“The road cycling here is amazing,” he says. “Just be sure to start early, before the wind picks up—especially if you’re going toward Hālawa.” We attach a bike rack to my rental car, and I’m off to explore that classic eastern route.
Another popular Moloka‘i ride is the ten-mile climb from Kaunakakai to Pālā‘au State Park. In the first mile, when you’re still at sea level, you pedal right past 1,000 palms that were planted in the 1860s by order of King Kamehameha V. By the end of the ride, near the Kalaupapa overlook at 1,600 feet, you’re surrounded by cool, refreshing mist and are cycling amidst dense groves of ironwoods.
Or point your two wheels west, and ride down Maunaloa Highway. The twenty miles of rolling pavement will take you out to Pāpōhaku—Hawai‘i’s largest beach—and on toward smaller stretches of sand like Kapukahehu (known locally as “Dixie Maru Cove”), where the road ends.
Unless, of course, you’re mountain biking—because in that case, you’re just getting started.

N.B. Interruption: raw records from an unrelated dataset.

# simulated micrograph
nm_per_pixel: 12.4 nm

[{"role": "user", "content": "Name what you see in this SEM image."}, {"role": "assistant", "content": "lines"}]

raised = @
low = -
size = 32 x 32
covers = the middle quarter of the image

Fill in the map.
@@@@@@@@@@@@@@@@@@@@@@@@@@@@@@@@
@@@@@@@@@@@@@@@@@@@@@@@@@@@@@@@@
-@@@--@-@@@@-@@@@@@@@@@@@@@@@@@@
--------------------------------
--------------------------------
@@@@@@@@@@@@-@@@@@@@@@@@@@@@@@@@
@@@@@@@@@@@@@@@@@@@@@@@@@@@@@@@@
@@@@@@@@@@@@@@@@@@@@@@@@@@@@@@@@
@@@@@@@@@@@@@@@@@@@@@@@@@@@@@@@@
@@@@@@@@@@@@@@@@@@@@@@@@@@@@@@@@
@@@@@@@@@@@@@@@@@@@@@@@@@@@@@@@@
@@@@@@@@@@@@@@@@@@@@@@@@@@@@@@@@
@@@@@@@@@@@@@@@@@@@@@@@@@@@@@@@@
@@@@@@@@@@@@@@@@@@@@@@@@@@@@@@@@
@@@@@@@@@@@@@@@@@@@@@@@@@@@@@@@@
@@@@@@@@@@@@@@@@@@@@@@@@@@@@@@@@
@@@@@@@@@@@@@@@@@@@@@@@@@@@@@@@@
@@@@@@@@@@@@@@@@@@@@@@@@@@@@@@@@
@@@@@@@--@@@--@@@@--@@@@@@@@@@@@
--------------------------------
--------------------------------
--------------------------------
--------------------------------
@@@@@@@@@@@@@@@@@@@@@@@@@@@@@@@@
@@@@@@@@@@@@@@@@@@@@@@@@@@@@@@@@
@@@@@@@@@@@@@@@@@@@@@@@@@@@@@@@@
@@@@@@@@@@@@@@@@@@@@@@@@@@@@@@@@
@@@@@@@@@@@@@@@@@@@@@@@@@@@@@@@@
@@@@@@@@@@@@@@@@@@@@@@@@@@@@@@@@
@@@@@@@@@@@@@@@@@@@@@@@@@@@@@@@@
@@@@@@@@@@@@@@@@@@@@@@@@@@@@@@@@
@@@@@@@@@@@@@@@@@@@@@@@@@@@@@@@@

On the day following my coastal ride I meet with Phillip to swap out the road bike for one with fatter tires. I’m eager to see some places that aren’t on most visitors’ radar because it takes four-wheel drive or old-fashioned leg power to get there.
It’s been raining recently, so tackling the mountain is out—at least for another day—and I opt instead to head west in search of small, hidden beaches that line the arid shore. Many of the trails here are just a few miles long, but the sense of adventure is bolstered by riding to stretches of sand where it’s virtually certain you’ll be the only one there.